# Multiple catalogs



## claudel.lemieux (Mar 5, 2020)

Can you confirm... With LR CC (Cloud version) I understand the user can have one and only one catalog.  I would certainly make use of more than one (as I do with LR CC Classic) if at al possible.


----------



## Paul McFarlane (Mar 5, 2020)

Hi and welcome to the forums!

Using the cloud version, although there is a local catalog it's used to keep track locally of what's in the cloud. The whole concept of the cloud is that you don't have catalogs or folders (so no, you don't have multiple catalogs with the cloud version, it's one of the distinctions with Classic)


----------



## clee01l (Mar 5, 2020)

claudel.lemieux said:


> Can you confirm... With LR CC (Cloud version) I understand the user can have one and only one catalog.  I would certainly make use of more than one (as I do with LR CC Classic) if at al possible.

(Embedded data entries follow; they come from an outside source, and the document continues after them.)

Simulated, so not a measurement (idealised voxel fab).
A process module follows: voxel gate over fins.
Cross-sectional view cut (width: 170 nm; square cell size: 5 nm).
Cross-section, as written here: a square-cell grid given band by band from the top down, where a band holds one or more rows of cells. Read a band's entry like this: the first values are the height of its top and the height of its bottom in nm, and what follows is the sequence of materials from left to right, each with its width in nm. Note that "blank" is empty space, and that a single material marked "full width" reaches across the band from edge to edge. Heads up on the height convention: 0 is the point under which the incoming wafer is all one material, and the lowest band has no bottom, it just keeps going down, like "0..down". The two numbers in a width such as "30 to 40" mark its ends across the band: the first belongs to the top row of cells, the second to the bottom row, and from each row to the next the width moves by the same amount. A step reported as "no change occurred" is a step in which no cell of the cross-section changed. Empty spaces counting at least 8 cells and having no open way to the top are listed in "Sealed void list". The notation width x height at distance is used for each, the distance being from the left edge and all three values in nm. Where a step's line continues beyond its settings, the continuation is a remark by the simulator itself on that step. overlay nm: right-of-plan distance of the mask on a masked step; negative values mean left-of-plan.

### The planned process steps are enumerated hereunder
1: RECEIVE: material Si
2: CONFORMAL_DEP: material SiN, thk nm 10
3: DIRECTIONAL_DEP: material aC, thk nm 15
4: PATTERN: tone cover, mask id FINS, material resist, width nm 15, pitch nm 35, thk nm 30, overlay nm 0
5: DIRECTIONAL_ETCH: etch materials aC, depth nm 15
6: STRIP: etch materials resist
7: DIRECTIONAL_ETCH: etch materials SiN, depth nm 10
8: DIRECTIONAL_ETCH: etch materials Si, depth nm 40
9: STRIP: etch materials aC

Paul has the definitive answer.    But I have a question, why do you think you need more than one catalog?   The only reason it is ever suggested that you have more than one catalog is for commercial business rules that require client data to be separate.  
Lightroom Classic can handle hundreds of thousands of images organized  in a single catalog.    You can not search across catalogs so  any segregation of images is best handled through the use of Collections.


----------



## claudel.lemieux (Mar 5, 2020)

pamcfarlane said:


> Hi and welcome to the forums!
> 
> Using the cloud version, although there is a local catalog it's used to keep track locally of what's in the cloud. The whole concept of the cloud is that you don't have catalogs or folders (so no, you don't have multiple catalogs with the cloud version, it's one of the distinctions with Classic)


Thanks for confirming my understanding Paul.  Have a great day. Cl


clee01l said:


> Paul has the definitive answer.    But I have a question, why do you think you need more than one catalog?   The only reason it is ever suggested that you have more than one catalog is for commercial business rules that require client data to be separate.
> Lightroom Classic can handle hundreds of thousands of images organized  in a single catalog.    You can not search across catalogs so  any segregation of images is best handled through the use of Collections.


Wright.  One catalog fits most users.  In LRCC Classic I use a couple of specific catalogs when I teach classes as I don't necessarily want to mix up whatever I do in a live class with my day to day work.


----------



## clee01l (Mar 5, 2020)

claudel.lemieux said:


> Wright. One catalog fits most users. In LRCC Classic I use a couple of specific catalogs when I teach classes as I don't necessarily want to mix up whatever I do in a live class with my day to day work.


These teaching catalogs are not your master catalog and can be used for teaching LR Classic but your master catalog is still the only one that you sync to the cloud. If you need to teach Lightroom for the cloud, you can get a second license dedicated to teaching and not mix teaching with your master data





Sent from my iPad using Tapatalk


----------



## Denis Pagé (Mar 5, 2020)

Welcome to Lightroom Forums Claudel. But this intrigues me: why didn't you upgrade to at least Lightroom 3.6 (latest of version 3). Note that there are big new additions to teach from newer versions as Maps/Geotagging, Video Basic Editing and Export, Soft Proofing and more...


----------



## Jim Wilde (Mar 5, 2020)

Denis, the OP is referring to the Lighroom "cloudy" desktop app, currently at version 3.2.


----------



## Denis Pagé (Mar 5, 2020)

Shame on me 
Got confused by the mention of Catalina and Classic


----------